As the dust “settled,” we realized, like everyone, while this would all be a long haul, it was not irreversible. I felt all right moving forward, throwing money back into ideas and creativity that excited me. I was ready for the new challenge. We started back up again. I placed all the sounds in through premiere pro because it’s where I felt most comfortable. I originally wanted someone to mix it, but after the first episode ended up being 30 minutes, I knew I couldn’t pay for someone else to do it, so I taught myself how to mix and master it. After posting casting calls for actors and receiving rates; I knew I couldn’t pay for a narrator, so I decided to just keep myself narrating and try to get the best actors I could. We finally launched our first two episodes in October.
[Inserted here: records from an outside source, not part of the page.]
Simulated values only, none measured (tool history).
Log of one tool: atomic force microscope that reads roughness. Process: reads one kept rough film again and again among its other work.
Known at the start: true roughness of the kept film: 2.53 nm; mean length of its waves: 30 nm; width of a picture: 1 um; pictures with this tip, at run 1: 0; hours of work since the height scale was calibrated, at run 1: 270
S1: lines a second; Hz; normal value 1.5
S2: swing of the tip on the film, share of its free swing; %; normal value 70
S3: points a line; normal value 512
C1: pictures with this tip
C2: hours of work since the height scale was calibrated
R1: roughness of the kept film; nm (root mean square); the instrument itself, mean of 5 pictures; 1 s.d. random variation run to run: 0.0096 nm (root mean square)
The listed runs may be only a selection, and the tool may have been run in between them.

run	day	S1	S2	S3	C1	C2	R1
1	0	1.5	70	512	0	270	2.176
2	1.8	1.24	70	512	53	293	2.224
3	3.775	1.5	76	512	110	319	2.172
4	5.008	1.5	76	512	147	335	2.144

The cast has been one of the most heart-warming aspects I’ve run into, specifically, Brian Stivale, who plays Christian (and Bear-man!). He was the first person I cast, and he has been incredibly gracious. After taking him on, we just snow-balled with incredible actors like Kim Ramon who plays Mama. I was not intending Mama to be younger, but after hearing her, I couldn’t help but to think how much it added impact to the others calling her Mama. She was incredible. Beau Marie, who plays Daniel, swung for the fences for us and hit a grand slam. He was willing to go where the terrible dark character was supposed to go. He returns for episode 3 as the auctioneer. I had someone really specific in mind for Donato Almonte, and I came across someone that nailed it. It was Mark Dodson, who when I learned played Salacious Crumb in “Return of the Jedi” as well as some gremlins, my childlike wonder took over. I geeked out about it with him for a moment, and then he brought some incredible horror elements to the character and his transformation. Donato might be one of my favorite characters I’ve written.

















For better or worse, "Wandering with the Dead" is an amalgamation of all the things that I love. It's the crack of thunder that startles the horses. The creaking wind in the hallways. The rain on the roof that drains into the bucket. The haunting melodies and the crashing drums that carry us to the next chapter. It's bombastic and preposterous... but we hope you can see its heart. Even at its most disconnected from reality, it still feels personal to me. 


As we prepare for these final chapters, 

We really hope you have enjoyed “Wandering with the Dead” and we really hope that you enjoy what's left. Some really incredible people put their talent into it.